News that Military Police are now routinely patrolling an area of Birmingham gives Dave Woodhall concerns for the future.
You may not have noticed if you steer clear of the area, but Broad Street is now being patrolled by Military Police. The area hasn’t been the subject of a coup and as far as I know it isn’t heavily patronised by the armed forces, but they’re here on the streets of Birmingham helping the local police and bar security staff.
But who are they really helping, and why is their presence necessary?
Major Deborah Scott, who commands the local Royal Military Police unit, says that this is a common occurrence throughout the country, “The Royal Military Police regularly conduct joint patrols with our civilian counterparts; this enables good working relationships to be built between the military and civilian policing agencies.”
Fine in theory, but Birmingham isn’t a garrison town like Aldershot, we don’t have large numbers of forces personnel in the city and if we do they aren’t in uniform so presumably can’t be easily identified. All of which makes me wonder what exactly is the point of having soldiers patrolling the streets of our city. They have no more powers over ordinary citizens than you or I do, so why are they here? Why do they need these “good working relationships” with a police force they would otherwise rarely, if ever, come in to contact with?

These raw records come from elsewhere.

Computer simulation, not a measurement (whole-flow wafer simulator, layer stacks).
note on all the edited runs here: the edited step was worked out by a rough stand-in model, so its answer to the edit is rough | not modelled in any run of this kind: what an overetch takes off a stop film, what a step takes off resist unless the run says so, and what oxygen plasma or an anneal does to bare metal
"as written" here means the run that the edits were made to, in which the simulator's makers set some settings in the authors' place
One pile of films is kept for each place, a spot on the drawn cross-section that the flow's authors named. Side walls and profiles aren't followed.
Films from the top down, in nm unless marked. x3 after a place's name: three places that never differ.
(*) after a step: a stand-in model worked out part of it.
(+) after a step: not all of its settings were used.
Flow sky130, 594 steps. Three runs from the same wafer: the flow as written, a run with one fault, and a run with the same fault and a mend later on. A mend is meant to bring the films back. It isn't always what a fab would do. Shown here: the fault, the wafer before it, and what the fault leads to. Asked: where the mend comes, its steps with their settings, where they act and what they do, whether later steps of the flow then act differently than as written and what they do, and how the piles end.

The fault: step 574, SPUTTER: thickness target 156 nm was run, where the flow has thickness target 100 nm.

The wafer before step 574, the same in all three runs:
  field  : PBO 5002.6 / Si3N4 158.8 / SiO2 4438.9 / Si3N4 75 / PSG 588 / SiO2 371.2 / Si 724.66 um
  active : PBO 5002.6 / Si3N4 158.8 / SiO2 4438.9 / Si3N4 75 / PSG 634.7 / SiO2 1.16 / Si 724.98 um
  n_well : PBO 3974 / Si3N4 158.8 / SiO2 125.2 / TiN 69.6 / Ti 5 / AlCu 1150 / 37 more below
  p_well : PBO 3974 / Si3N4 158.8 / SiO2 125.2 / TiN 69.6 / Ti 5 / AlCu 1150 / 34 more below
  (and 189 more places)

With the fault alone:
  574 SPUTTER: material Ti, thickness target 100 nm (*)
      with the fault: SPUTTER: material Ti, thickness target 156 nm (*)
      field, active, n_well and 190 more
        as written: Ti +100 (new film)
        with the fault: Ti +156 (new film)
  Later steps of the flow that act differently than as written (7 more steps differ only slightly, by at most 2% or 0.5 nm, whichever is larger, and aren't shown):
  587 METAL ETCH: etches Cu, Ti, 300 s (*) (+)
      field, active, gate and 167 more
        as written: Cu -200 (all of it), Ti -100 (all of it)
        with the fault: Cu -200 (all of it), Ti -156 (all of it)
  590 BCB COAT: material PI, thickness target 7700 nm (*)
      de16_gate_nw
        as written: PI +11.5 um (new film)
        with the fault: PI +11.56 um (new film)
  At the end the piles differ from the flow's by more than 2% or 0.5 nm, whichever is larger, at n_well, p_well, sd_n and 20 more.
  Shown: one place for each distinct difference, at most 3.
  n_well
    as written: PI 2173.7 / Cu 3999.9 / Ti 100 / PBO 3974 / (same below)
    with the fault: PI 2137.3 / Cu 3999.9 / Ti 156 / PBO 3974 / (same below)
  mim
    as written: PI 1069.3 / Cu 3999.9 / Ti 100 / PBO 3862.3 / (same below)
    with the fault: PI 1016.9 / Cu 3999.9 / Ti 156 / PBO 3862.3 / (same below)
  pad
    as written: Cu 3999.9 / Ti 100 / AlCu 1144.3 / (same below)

Last October I wrote about the introduction of breathalysers by pubs in Selly Oak, to monitor customers for drunkenness. I said at that time that it wouldn’t be long before this and other initiatives were rolled out across the city, and last month the devices were introduced on Broad Street. Bar owners loved them, because apart from anything else they gave an increased power of veto over drinking elsewhere, but customers were less keen.
The gist of the article I wrote then was to air my concern at the increasingly blurred line between police and private security agencies, and the worryingly high levels of surveillance that law-abiding citizens now endure and are told they must welcome as being for their own safety.
To enter a Broad Street bar a customer might have to prove their sobriety, as well as the long-established ritual of age and identity. These are accepted as everyday measures. Now we are seeing the armed forces patrol the street – another development, we are told, that we should accept because it’s for our own safety.
Broad Street might not be the most pleasant place in Birmingham and I would guess that the sheer volume of people who flood into the area at the weekend means that crime and disorder levels are higher than average. However, if there is a particular problem with keeping the peace then that should be down to the police to solve. It’s what happens at football matches and political demonstrations; it’s what should happen on our streets and in any public place.
We should not have our civil liberties eroded or be subject to an ever-growing intrusion into our everyday business by growing numbers of security personnel just to make someone’s life a bit easier or to save money. And we should never accept that these developments are to help us when they are in fact conditioning the population into accepting authoritarian amounts of surveillance over our day to day lives. Each one, whether it be having to prove that you haven’t spent money anywhere else before being allowed into a bar, being caught on CCTV on average 300 times a day or being asked to confirm your identity by someone who has no legal right to do so, might not sound much in isolation but added together they became an attack on personal liberty that would have been unthinkable even a decade ago
It might sound alarmist, but Major Scott’s final words on this subject should also be cause for concern. “It also allows us to develop and maintain our policing capability should we be required to deploy on operations overseas.”
It also gives a handy indication of how easily the sight of the military deploying on the streets of a major British city can become. But it’s only for our safety, so we shouldn’t be alarmed.